AS MUCH as sparking overwhelming admiration, Luke Beveridge's fine gesture of sportsmanship in handing over his Jock McHale Medal to Western Bulldogs skipper Bob Murphy raises questions about who should be recognised with a medal after a premiership.
Dog coach gives his medal to injured skipper
Should every player who represented the winning team during the season receive a 'participants' medal or should it be restricted to the 22 playing on the day?
After all, Olympic medals are given to those who compete in the team on the route to a medal. Those who compete in winning soccer World Cup teams and in the NBA without playing in the final are recognised too, so it would not be a huge leap to make that change.
It would be a nice touch for 17 other Bulldogs who played for the club in 2016 to have a memento awarded to them.

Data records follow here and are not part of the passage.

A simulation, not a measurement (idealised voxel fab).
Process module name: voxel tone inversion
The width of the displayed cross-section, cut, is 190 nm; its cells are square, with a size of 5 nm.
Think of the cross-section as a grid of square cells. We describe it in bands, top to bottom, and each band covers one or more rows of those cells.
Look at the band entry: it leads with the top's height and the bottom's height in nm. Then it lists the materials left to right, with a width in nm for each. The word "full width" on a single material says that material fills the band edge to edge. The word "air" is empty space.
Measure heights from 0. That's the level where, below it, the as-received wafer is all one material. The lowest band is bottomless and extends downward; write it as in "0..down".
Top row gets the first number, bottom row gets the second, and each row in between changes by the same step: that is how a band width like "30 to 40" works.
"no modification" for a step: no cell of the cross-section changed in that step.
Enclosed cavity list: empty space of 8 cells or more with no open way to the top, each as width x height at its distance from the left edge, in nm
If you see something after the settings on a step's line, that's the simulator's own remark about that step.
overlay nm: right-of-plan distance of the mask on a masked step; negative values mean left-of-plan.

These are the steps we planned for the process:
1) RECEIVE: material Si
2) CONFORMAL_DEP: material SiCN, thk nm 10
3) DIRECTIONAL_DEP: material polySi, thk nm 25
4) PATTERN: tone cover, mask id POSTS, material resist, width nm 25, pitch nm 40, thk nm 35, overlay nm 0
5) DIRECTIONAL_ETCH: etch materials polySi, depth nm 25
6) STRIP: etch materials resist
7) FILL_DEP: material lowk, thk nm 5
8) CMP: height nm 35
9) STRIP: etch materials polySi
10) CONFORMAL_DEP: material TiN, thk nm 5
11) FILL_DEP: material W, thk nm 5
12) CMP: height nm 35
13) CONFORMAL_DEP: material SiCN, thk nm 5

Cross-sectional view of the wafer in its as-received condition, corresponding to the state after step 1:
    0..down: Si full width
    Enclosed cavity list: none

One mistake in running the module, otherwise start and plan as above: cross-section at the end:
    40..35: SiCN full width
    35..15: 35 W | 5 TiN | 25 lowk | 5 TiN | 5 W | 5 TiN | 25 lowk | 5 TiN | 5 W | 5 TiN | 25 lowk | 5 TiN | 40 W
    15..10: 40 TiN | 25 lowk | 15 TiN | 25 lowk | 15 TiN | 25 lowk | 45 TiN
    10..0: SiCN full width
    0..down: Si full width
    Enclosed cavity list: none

Could the Bulldogs develop a place where Beveridge's selfless act could be recognised for those reflecting on sport and all that comes with it?
Given its significance will only grow, it would seem to be an appropriate recognition for the selfless act, a symbol all Bulldogs past and present could look back on with pride.
And why does it matter if another medal is struck for Beveridge, a suggestion Bulldogs president Peter Gordon has made, so both the giver and the receiver, and their respective families have a medal to reflect upon when their time in the game is up?
Some argue the symbolism of the moment is diminished. I understand that point but don't agree that it makes any difference. The moment will live forever.
Luke Beveridge presents injured skipper Bob Murphy with his Jock McHale Medal. Picture: AFL Photos
These are the questions I have pondered in the days following the flag as I looked at the history of premiership medals and realised anything is possible.
Premiership medals have long been awarded to premiership players, and in many years to players who did not in fact play in the Grand Final despite discussion of the process never appearing in VFL or AFL minutes.
For instance, Richmond premiership player Michael Green had a premiership medal before he had set foot on the field on a Grand Final day as he sat out the 1967 game on the bench as the Tigers' 20th man.
He subsequently received his first premiership medal at the Tigers' 1967 Annual General Meeting along with his teammates.
That he sat on the pine throughout the Grand Final did not matter to those handing out the medals because he was part of the team.
That bittersweet moment is not tough for Green to talk about because he played a key role in three subsequent flags for the Tigers in 1969, 1973 and 1974.
Such medals, handed out before 1977, were ones clubs developed, with records of them being awarded varying from year to year.
Green, now 68, describes the 1967 medal, which now sits in the Tigers' Hall of Fame along with his other three, as beautiful, 3-4 inches in diameter with an athletic body adorning it.
Geelong vice president Bob Gartland turned up evidence in his historical journeys of two premiership medals being awarded in 1884 to premiership players John Bolton and Tom Cahill, 13 years before the VFL officially began.
Essendon awarded a premiership medallion to Jack Hart in 1911 despite the fact Hart did not play in the Grand Final. He played in four games during the year.
AFL historian Col Hutchison said there was also evidence that former Geelong player Ted Llewellen was awarded a 1931 premiership medal despite not playing in the Cats' premiership that year.
He played 10 games but was given a medal, probably because he had continued training with the squad.
The Age, reporting on South Melbourne's AGM in December, 1933, wrote: "Each of the players was then handed a premiership medal, the whole [group] receiving a tremendous ovation from the delighted supporters".
But to underline the jagged path of the medallion's history, the members of the 1951 and 1952 Geelong premiership teams only received medals retrospectively when the club decided on its 150th anniversary in 2009 to strike medals in their honour.
It was 1977 when premiership medals were first awarded on the field post-game, as colour television showed the game for the first time and David Dench stood in as skipper in the absence due to a knee injury, coincidentally, of North Melbourne captain Keith Greig.
That VFL medal in 1977 was changed in the early 2000s, an image based on former Collingwood skipper Tony Shaw holding the cup aloft with the size and colour based on the 2000 Olympic gold medal.
The runner-up medal was also presented post-match until Collingwood ruckman Peter Moore, who played in five Grand Finals without a win, threw his to the ground in disappointment after the 1981 Grand Final.
We have always lived in a time of change, the game adapting to circumstances.
Gordon thought post-match it was time for a system that recognised players in the same predicament as Murphy to be introduced.
Awarding Beveridge another medal is 'the decent thing to do'
That would not diminish what Beveridge did, it would only embed it in time as a moment that taught the game it takes more than 22 and a superb coach to win a flag.